Japanese actor Hiroshi Abe is to be honoured with the Excellence in Asian Cinema Award at the 16th Asian Film Awards in Hong Kong next month.
The actor is known internationally for roles in Hirokazu Kore-eda’s Still Walking and After The Storm, and Hideki Takeuchi’s Thermæ Romæ, for which he won his first Japan Academy Film Prize in 2013.
Abe will accept the award at the awards ceremony, which is set to be held in Hong Kong on March 12. The nominations were announced last month.
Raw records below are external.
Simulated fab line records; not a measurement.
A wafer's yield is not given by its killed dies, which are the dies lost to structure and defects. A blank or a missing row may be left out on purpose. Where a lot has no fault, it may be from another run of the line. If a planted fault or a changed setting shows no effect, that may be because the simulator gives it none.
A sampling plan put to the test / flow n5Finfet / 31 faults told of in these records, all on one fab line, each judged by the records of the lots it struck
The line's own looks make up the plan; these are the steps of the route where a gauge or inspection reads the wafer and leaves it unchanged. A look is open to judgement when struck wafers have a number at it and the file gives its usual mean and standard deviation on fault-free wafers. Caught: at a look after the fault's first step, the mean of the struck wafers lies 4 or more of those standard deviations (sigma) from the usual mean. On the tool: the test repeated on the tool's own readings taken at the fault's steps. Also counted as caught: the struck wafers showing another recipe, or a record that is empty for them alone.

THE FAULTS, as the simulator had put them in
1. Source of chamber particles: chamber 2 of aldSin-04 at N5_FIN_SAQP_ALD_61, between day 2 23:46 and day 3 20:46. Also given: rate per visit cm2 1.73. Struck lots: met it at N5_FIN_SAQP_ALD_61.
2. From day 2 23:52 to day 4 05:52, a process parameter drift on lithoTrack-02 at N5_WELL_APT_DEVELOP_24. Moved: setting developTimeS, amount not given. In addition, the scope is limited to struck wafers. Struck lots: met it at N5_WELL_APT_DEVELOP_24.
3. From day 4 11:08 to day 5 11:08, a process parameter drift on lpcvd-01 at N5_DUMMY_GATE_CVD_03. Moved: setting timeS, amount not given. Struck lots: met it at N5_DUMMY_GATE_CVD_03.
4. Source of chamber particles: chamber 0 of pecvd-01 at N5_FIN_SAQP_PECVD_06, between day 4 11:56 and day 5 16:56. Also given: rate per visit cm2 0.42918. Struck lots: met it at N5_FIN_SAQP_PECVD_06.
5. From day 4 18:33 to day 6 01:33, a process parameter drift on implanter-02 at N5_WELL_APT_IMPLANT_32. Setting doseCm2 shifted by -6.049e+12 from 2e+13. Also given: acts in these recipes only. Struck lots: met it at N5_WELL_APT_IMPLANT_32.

He will be the third Japanese recipient of the award, following actress Miki Nakatani in 2015 and actor Koji Yakusho in 2019. Previous AFA special award winners include Michelle Yeoh, Bollywood star Amitabh Bachchan and acclaimed Chinese filmmaker Zhang Yimou.
Abe has appeared in more than 90 films in and out of Japan. His first starring role came in 1990 with Hong Kong-Japan co-production Saga of the Phoenix in 1990 and he is further known for titles such as action film Tokyo Raiders, in which he starred alongside Tony Leung, Thai action film Chocolate in 2008, and Japan-China co-production The Legend of the Demon Cat, which opened Tokyo International Film Festival in 2017.
He more recently starred in Eiji Uchida’s musical comedy Offbeat Cops, which received its world premiere at last year’s New York Asian Film Festival (NYAFF), where the actor was honoured with the Screen International Star Asia Award.
The AFAs will return to Hong Kong for the first time since 2019, having been hosted in Busan for two years and not held in 2022. The ceremony will take place at the new Hong Kong Palace Museum on the night before content market Filmart launches its first physical edition since 2019. The awards have run since 2007 and are jointly backed by Busan, Tokyo and Hong Kong film festivals.